Pickles and Salads Owe a Debt to India
Although India has given the world a large number of important food and other crop plants, only four vegetables are among them. One of these is the cucumber (Cucumis sativus). The others are eggplant, Indian mustard, and cowpeas.
The English word "cucumber" comes from the Latin name cucumis. The Bohemian agyrka, German Gurke, Greek aggouria, and our word "gherkin," meaning a small cucumber pickle, all trace back to an old Aryan word. Sometimes today we facetiously refer to this vegetable as "cowcumber," not realizing that English writers of 300 years ago called it "cowcumber" in all seriousness.
The cucumber is believed native to the great Indian center of plant origins which lies between the northern part of the Bay of Bengal and the towering Himalayas. It has never been found wild anywhere, but species closely related to it have been found wild in that region of India.
That the cucumber was carried westward from India long before written history is indicated by the profusion of ancient names for it in widely separated lands to the west: Aryan, Greek, Latin, Arabic, Armenian, and others. Contrary to often written claims, there is no proof that the ancient Egyptians grew it.
One old record claims that the cucumber was introduced into China as "recently" as the second century B.C. At the beginning of the Christian Era it was grown in North Africa as well as in Italy, Greece, Asia Minor, and the countries to the east.

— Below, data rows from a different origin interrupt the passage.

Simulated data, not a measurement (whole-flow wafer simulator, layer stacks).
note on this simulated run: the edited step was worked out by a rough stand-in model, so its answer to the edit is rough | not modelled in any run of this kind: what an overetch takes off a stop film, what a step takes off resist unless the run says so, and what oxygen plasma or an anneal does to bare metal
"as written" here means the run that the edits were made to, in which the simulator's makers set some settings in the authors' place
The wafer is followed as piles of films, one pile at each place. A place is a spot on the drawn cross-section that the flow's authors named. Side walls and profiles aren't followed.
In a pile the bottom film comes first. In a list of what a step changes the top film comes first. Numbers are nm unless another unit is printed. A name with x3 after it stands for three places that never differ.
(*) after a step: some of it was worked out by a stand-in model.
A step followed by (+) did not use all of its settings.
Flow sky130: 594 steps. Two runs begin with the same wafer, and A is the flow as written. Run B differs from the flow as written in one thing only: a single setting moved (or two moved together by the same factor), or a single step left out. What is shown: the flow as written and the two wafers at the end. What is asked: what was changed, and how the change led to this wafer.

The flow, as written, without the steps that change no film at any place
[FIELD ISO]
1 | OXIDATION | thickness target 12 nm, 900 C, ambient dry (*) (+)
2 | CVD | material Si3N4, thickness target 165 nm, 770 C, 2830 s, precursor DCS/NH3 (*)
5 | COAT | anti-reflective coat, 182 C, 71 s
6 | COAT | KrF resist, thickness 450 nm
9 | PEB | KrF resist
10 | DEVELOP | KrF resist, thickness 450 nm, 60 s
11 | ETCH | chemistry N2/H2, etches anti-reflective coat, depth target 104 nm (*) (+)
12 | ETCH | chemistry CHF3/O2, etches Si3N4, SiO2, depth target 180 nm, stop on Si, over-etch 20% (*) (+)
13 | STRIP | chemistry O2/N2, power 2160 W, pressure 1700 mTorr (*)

A Favorite Food of Tiberius
The Romans used highly artificial methods of growing the cucumber when necessary to have it for the Emperor Tiberius out of season. He is reported to have eaten cucumbers every day in the year.
Charlemagne had cucumbers grown in his gardens in 9th-century France. They were known in England in the early 1300's, but the art of growing them was apparently lost there as a result of a long period of war and turmoil. Cucumbers were reintroduced into England from the Continent some 250 years later.
Columbus brought the cucumber to the New World, along with many other vegetables. He had them planted in Haiti in 1494, and possibly on other islands.
Reports of finding the Indians in Canada growing cucumbers in 1535 seem hardly probable so soon after Columbus, introduced them into the West Indies. Some form of native squash or gourd could have been mistaken for cucumber. Reports that in 1539 De Soto found the Indians of Florida growing cucumbers "better than those of Spain" are more credible.
Explorers who touched Virginia in 1584 mentioned cucumbers. Presumably they had been spread by Indians after introduction by Spaniards far to the south. They were grown in the first permanent English settlements, in Virginia in 1609 and in Massachusetts in 1629.
Before the American Revolution the eastern tribes of Indians as well as the colonists were growing cucumbers generally. They were grown in Brazil before 1650.
English Variety Nearly Two Feet Long
Most of the distinct types of cucumber grown today were known at least 400 years ago. Present forms range from thick, stubby little fruits, three to four inches long, up to the great English greenhouse varieties that often reach a length of nearly two feet.
The most popular European and American varieties now have smooth, dark-green skin. Some Russian varieties are short, thick, and have a rough, netted brown skin. Large white varieties of a thick, irregular shape were grown in France in the 19th century for use in cosmetics. That form is supposed to have reached northern Europe from Spain.
One of the most interesting things about the enormous English "forcing" (greenhouse) type of cucumber is that, as marketed, it is almost completely seedless. Its fruits will develop without any pollination of the pistillate flowers, and therefore without forming seeds.
How, then, does the grower obtain seeds for growing this seedless cucumber? He has only to pollinate the flowers by hand, or put bees into the greenhouse to do the job for him. Varieties commonly grown in America do not have this ability to form fruits without pollination.
The so-called "gherkins" that we buy pickled in bottles or glass jars are simply pickled small cucumbers. The true gherkin, or West Indian gherkin, is a different species (C. anguria) that is rarely grown in the United States. It produces a warty (or "prickly") oval fruit about an inch long.